The challenge you face in building a forest for a stage set is to give it dimension. A flat forest is unconvincing. You can assemble a convincing forest by working in three distinct phases on your stage props. As you build the forest from the back of the stage to the front, you will provide depth of viewing field for your audience, and this will help them suspend disbelief and enter the fantasy of a forest on stage.
Paint a canvas backdrop. Use acrylic paint to paint your backdrop with a distant forest scene. Make sure this scene has some perspective, so you can give the eye the impression of distance. Paint far-off trees and mountains to give the impression that the viewer is looking at a far-away vista.
Place boulders in front of the backdrop. Make the boulders out of paper mache. Do this by forming chicken wire into rough boulder shapes, then applying wet newspaper that has been dipped in a flour-and-water paste. After your boulders dry, paint them brown with acrylic paint.
Create polystyrene bushes. Polystyrene is a foam product you can cut with a knife into desired shapes. Many online stage-supply companies sell this product. Cut bush shapes and paint them green with acrylic paint. Attach a 1-inch by 3-inch piece of lumber to the bask of your stage bushes with duct tape. This will prop them up.
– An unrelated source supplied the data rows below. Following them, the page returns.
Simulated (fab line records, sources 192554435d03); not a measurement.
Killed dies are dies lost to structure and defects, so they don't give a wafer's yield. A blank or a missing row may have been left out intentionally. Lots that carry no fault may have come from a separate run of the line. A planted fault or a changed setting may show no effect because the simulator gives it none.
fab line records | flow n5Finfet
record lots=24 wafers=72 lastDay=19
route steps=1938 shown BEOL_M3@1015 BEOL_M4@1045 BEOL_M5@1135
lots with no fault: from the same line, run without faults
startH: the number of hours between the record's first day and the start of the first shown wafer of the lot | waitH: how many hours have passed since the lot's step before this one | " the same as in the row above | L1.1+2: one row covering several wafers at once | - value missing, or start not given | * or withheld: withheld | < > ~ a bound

Create hanging leaves for the front of the stage. Cut these out of polystyrene and hang them from the stage battens so that they hang down on to the stage viewing area. Paint them green. A few large leaves will give the impression of foliage the audience is looking through to the scene on stage.
Create paper mache tree trunks for stage left and right. These should be large enough to extend out of sight as they rise. Make these from chicken wire and paper mache. Paint them brown with acrylic paint.
A few sticks and logs from an actual forest can be strewn around the stage floor to add to the realism.